I saw this article in the paper this morning and it got me to thinking.
The last thing Lindsey Wilson wants is for people to stop helping victims of Hurricane Katrina.But after her experience last week, she admits it will be hard for her to open up her door -- and her heart.
"I've lost a little faith in humanity," said Wilson, a 22-year-old Georgia State student who was victimized by a Lithonia woman claiming to be an evacuee from New Orleans.
Wilson went to the Red Cross center at Life University in Marietta last Friday hoping to help an evacuee in need of a comfortable place to stay for a while, some food to eat and some clothes to wear.
She found Beretta Jo Hogg, 36, and her 8-year-old son, who had come to the center to claim some of the money being given to people displaced by the storm.
Wilson invited Hogg and her son to stay in her apartment in Vinings.
But, Cobb County police say, Hogg's story was a hoax.
She actually had been living in Lithonia and then an apartment in Stone Mountain before being evicted two weeks ago, according to an employee at the apartment complex who identified herself as Tiffany.
Hogg was charged with the felony of theft by deception for accepting $1,300 set aside for hurricane victims from the Red Cross, police said. She remained in the Cobb County Jail on Tuesday on $2,850 bond.
Clearly, the people who have been forced from their homes by the disastrous force of Hurricane Katrina are in need of help due to circumstances beyond their control. Society at large seems to be generally agreed that it is a good and worthy thing to help these folks.

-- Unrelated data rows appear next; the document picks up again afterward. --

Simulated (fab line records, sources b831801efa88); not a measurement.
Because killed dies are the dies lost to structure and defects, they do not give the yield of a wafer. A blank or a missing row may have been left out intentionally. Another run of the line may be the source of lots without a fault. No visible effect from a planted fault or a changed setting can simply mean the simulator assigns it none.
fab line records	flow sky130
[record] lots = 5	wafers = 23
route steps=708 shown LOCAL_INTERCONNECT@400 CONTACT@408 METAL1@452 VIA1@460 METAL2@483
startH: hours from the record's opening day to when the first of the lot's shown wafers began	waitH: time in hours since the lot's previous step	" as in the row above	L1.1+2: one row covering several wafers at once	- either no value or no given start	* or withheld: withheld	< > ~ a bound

But what is Hogg's excuse? We don't know. All we know is that she had been evicted and had no place to stay and quite likely very little money (after all, if she'd had money she would have paid the rent, right?). But this poor, desparate woman with her 8-year-old-son were clearly not worthy of being helped. As she watched other people who had been battered by the vagaries of life getting help freely and generously she was on the street with her child with no where to go.
It can be argued that it was unethical and even illegal for her to take money and help which had been intended for hurricane victims when she was not herself a victim of the hurricane. But how is she less worthy of help than these other people? There are people in desparate circumstances every day. Is it unethical to take advantage of a system that systematically helps some folks while ignoring others? This system is not just the Red Cross hurricane relief efforts. This system is our country, our government, our selves.
Why is it so hard to understand that society will be better off if we help people who are desparate rather than setting up obstacles to their recovery and then throw them in jail if they don't follow the arbitrary rules that have been set up to exclude them.
Could the money, clothes, food, and shelter have helped Hogg to get back on her feet and contribute to society? I don't know. I don't know anything about her except that she was in desparate circumstances and trying to keep her small family together and alive.
Was she worthy of being helped? None of us are and all of us are. May none of you, dear readers, find yourselves in a situation where you can find no way to get food and shelter other than to try to circumvent societal expectations and arbitrary rules. God help us. There is a very real chance that no one else will.